Makes 8 pancakes
- 140g self raising flour
- 0.5 tsp baking powder
- 2 large eggs
- 1 tbsp caster sugar
- 3 tbsp light brown sugar
- 15g butter, melted
- 140g milk
- Sunflower oil and a knob of butter
- 2-3 tbsp water
- 2 medium bananas, sliced
Mix the flour, baking powder, caster sugar & a pinch of salt in a bowl with a whisk. Make a well in the centre, crack in the eggs and add the milk & melted butter. Whisk together until you have a thick, smooth batter. Transfer to a jug.
Heat a knob of butter & a drizzle of oil in a non-stick frying pan over a medium heat. When the butter is foaming, pour rounds of batter into the pan, about the size of a teacup. Continue cooking for 1-2 mins until the underside is golden brown, then flip the pancakes and cook for 1 min more on the other side. Cook in batches.

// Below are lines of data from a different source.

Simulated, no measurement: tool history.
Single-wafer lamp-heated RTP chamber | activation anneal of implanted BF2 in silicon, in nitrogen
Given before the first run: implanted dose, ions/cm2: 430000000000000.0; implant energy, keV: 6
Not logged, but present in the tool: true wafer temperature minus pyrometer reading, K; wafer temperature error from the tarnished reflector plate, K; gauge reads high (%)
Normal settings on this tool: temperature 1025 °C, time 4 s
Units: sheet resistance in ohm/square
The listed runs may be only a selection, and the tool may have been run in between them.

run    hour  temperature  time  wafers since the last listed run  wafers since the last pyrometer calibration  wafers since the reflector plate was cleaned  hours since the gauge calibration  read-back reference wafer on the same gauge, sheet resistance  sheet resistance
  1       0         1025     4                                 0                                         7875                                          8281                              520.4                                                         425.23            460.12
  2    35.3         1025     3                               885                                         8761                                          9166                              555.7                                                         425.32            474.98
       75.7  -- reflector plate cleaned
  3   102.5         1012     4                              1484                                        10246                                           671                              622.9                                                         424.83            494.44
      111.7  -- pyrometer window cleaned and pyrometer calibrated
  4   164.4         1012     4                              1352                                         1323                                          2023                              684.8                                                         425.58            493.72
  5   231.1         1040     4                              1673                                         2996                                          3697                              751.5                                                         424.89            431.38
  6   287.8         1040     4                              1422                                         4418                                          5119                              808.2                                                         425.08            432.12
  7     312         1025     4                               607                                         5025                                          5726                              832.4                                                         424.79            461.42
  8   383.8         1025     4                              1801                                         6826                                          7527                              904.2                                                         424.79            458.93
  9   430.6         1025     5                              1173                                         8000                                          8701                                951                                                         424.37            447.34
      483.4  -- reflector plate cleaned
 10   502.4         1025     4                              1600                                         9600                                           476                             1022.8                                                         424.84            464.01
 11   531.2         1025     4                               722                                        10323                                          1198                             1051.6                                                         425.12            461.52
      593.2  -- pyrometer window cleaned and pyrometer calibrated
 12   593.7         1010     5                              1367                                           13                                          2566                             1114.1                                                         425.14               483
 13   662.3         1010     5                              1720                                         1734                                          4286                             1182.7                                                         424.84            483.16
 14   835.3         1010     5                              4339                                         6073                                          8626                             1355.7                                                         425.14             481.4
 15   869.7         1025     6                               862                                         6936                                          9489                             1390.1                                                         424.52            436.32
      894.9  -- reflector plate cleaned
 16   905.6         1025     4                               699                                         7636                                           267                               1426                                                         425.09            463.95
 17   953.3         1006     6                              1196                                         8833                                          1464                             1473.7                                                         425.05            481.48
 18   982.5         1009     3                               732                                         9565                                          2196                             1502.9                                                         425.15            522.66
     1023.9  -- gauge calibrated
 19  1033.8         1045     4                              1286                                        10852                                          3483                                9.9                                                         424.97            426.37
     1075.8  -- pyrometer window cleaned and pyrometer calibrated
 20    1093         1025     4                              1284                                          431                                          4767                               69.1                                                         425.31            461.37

When the pancakes are cooked, caramelise the bananas. Wipe the frying pan clean with kitchen paper, add a knob of butter, scatter brown sugar in the pan & add the water. Heat until it melts & starts to bubble to a deep amber colour, toss in the bananas and coat them in the caramel.
Serve with the Tims Dairy Greek-style yogurt of your choice.